Alexis Valet: Following the Sun

Rating: ★★★

Record and Artist Details

Musicians:

Dayna Stephens
Kush Abadey
Joe Martin
Aaron Parks
Alexis Valet (vb)

Label:

Jazz & People

July/2024

Media Format:

CD, DL

Catalogue Number:

JPCD 824002

RecordDate:

Rec. December 2022

The young Bordeaux-raised vibraphonist Alexis Valet was good enough soon after his student years to recruit European jazz stars like guitarist Romain Pilon, flautist Magic Malik and keyboardist Bojan Z to play on his early albums.

Those waves had barely settled by the time he took a leap further with Following the Sun, recorded with a fine New York line-up including sophisticated pianist Aaron Parks and Cool-to-Coltrane saxophonist Dayna Stephens - the encounter being triggered by the Frenchman’s snap decision in 2022 to hop on a plane to the States without funding or a plan, and try playing with whoever he met.

Classic American hard bop clearly influences Valet, but mainly in the distinctive ways he uses his bop-harmony awareness to avoid the method’s cliches. The opening ‘Ups and Downs’ develops a coolly purring theme over a quiet bass hook and gentle piano chording, but the song’s expected resolutions are deflected by clusters of notes that startlingly delay its close - an approach for which Stephens and Parks, with their affinity for long, undulating improv lines, could hardly be better suited.

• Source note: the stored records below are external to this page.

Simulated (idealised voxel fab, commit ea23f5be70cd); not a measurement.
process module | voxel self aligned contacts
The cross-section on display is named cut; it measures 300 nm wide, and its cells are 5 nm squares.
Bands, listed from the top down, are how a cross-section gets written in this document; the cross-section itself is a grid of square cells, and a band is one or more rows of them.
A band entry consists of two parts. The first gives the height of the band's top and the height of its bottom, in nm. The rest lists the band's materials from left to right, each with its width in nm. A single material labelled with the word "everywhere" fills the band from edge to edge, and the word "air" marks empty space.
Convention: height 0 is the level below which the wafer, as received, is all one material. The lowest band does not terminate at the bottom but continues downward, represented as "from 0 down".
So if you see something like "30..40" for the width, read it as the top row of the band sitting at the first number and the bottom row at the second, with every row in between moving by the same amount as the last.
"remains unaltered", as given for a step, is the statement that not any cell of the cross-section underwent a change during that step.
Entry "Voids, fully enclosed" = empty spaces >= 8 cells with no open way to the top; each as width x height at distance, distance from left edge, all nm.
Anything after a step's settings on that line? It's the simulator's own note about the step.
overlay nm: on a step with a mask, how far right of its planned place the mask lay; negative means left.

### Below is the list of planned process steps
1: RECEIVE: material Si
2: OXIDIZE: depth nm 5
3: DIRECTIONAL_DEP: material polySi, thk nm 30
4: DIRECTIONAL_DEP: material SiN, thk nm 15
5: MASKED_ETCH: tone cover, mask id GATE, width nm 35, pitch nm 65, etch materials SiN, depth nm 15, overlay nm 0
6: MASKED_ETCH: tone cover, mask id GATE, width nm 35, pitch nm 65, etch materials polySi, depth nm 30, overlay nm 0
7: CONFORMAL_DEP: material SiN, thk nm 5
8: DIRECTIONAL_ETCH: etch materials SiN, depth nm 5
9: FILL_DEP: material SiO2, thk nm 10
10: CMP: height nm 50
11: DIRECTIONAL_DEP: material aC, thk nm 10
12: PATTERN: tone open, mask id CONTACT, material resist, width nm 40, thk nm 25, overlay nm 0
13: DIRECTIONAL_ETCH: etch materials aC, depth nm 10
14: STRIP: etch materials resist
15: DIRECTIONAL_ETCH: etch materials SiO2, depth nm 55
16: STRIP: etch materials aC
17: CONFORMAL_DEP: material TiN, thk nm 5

The yearning tenor theme of ‘Dreams of Integrity’ brings a vibes solo addressing rhythm as much as harmony, and the fast swing pulse that follows the title track’s dreamy intro highlights how shapely Valet’s improvisations are even on the fastest swing. ‘Cypher’ and ‘Lekeitio’ - the first a smoky sax melody over a bass vamp, the second a ballad theme on a ticking Latin groove - bring graceful, floating solos from Stephens and Parks, while Valet saves one of his most exhilaratingly surefooted sprints for the finale, on the spikily boppish ‘Myrtle’. This is elegant, occasionally languorous music, but Valet’s significant arrival on jazz’s world stage is unmistakeable.